I have always made an effort to be a reasonably informed citizen of my country. I may not know the ins and outs of all things political at all times, but I pay enough attention to things to have a broad understanding of the issues that I consider to be most important (civil rights, economics, and the environment).

I’m ashamed to admit that ever since the election, that’s changed.

I stopped listening to NPR. (Coincidentally, my Public Radio Nerd travel mug’s lid also got stuck so badly that I can’t use it—I feel like NPR is trying to punish me.) I unsubscribed from news outlets in social media. I don’t watch the news in the morning. Pretty much all I see these days are things my friends post on social media, and even then I haven’t been clicking through to read them.

It’s not that I want to live in a bubble. Not exactly. It’s more that I just haven’t found a healthy way to cope with our current political upheaval, so in the interest of my own mental health, I have withdrawn.
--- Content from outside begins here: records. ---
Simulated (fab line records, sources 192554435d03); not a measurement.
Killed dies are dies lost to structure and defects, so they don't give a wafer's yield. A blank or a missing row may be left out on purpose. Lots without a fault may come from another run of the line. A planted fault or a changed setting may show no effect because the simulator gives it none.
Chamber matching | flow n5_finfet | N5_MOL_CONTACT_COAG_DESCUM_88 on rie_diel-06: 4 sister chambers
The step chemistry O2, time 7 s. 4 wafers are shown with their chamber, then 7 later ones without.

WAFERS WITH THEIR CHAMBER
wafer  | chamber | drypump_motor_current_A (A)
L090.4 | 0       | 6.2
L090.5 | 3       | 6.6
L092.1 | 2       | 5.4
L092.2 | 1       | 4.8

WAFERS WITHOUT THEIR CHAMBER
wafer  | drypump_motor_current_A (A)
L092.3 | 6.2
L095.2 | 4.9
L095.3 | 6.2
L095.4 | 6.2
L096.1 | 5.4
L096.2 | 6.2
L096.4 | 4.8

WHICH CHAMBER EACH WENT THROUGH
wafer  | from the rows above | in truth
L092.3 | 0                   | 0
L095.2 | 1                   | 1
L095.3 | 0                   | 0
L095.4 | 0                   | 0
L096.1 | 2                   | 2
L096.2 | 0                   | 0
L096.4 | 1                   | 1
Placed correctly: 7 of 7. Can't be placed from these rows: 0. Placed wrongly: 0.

I hate to say it, but it’s been working for me. I’m sleeping better. The constant buzz of anxiety I was feeling has quieted some. My in laws are coming for several days next weekend and I’m not climbing the walls about their visit. The distance is helping me to gain a bit of sorely-needed perspective on things.

For further perspective, I had a long chat with my mom in the car the other day about a family friend who is visiting here from Venezuela right now. She’s close to my age and has a six year old son that she supports on her own.

If you’re not familiar with the socioeconomic status of Venezuela right now, it’s pretty horrific. Our poor sweet friend waits in line for an entire day to try to get any groceries that might be available—and sometimes by the time she reaches the front of the line, there is nothing left. She is forced to try to purchase groceries on the black market, where she will have to pay upward of $150 (that’s in US dollars) for a dozen eggs.  These people literally don’t know where their next meal is coming from.

That’s just the beginning.

Our friend is one of the “lucky” ones. She has a “good” job, making a decent living and yet she still can barely afford to feed them and keep a roof over their heads.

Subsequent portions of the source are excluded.